DMA issues warning over end of ICO regulation for Bluetooth

LONDON - The DMA has responded to the ICO's decision to exclude Bluetooth technology from compliance laws, warning the ruling does not align the mobile marketing industry along best practice guidelines.

The Information Commissioner's Office has ruled that Bluetooth should be excluded from its Privacy and Electronic Communications Regulations.

Although it has not yet published its reasoning, it has been reported that it was decided Bluetooth technology does not count as a public electronic communications network.

However, the decision has prompted fears that the technology could now be open to unregulated abuse from spammers.

Marketers have now been warned by the DMA that the ICO's exclusion of Bluetooth from its electronic communications guidelines could put the medium in a "technological no man's land".

The DMA has urged the regulator to consider all forms of electronic communication as subject to permission and privacy laws.

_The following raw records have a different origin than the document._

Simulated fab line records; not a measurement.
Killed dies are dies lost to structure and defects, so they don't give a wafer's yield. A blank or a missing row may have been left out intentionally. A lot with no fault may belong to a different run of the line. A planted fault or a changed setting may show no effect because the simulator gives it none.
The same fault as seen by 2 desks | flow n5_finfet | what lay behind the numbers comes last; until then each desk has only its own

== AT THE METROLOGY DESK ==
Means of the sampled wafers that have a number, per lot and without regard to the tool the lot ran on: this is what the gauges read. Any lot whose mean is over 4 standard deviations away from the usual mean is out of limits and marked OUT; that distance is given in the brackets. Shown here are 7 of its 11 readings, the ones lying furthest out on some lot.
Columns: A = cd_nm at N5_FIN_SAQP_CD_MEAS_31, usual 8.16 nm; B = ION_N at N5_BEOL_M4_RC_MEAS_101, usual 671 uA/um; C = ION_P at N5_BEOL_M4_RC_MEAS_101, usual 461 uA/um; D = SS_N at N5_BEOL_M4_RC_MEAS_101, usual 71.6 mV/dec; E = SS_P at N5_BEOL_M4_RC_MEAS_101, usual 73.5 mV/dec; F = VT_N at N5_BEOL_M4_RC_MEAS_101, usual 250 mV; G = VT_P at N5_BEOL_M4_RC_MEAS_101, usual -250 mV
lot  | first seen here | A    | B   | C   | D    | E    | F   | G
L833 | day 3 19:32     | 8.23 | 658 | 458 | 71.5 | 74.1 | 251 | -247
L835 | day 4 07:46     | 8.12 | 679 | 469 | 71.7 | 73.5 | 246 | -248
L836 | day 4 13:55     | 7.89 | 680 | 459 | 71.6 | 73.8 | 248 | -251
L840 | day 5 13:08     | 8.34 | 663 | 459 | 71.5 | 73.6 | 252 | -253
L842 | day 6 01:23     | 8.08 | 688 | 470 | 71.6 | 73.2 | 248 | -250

The DMA's own Mobile Marketing Council's Best Practice code states that all electronic communications should fall under the ICO's privacy guidelines, and that reversing its stance did not equate with best practice advice.

Nick Fuller, chair of the DMA Mobile Marketing Council, said: "While it is understandable that the ICO sees Bluetooth as falling outside of the PECR legislation in terms of its underlying technology, it is important that the principles of the PECR are not lost.

"I am increasingly speaking to Bluetooth marketers who appreciate the principle of permission and who approach potential applications accordingly but it would be naive to assume that this will always be the case."

Stefan Hohmann, chief executive officer of Bluetooth marketing firm Bluepod Media, told Brand Republic that his company approved of the ICO's decision.

He said: "We welcome the ICO's declaration as a victory for commonsense. Consumers and users of Bluetooth have a clear sense of what the technology is and switching the device on or off on their phone is in effect acknowledging whether the user wishes to receive communications from marketers."

Hohmann said there would always be examples of bad marketing practices, but warned it was up to the mobile marketing industry as a whole to regulate itself, and that "it is clearly not in our interests to spam people".

He added: "A trial by HSBC earlier this year involving Bluetooth marketing in its banks received a very good response from consumers, particularly from the blue rinse brigade, as it gave them an alternative method of receiving valuable information."

The ICO is due to update the PECR shortly, following Bluetooth's removal from its electronic guidelines.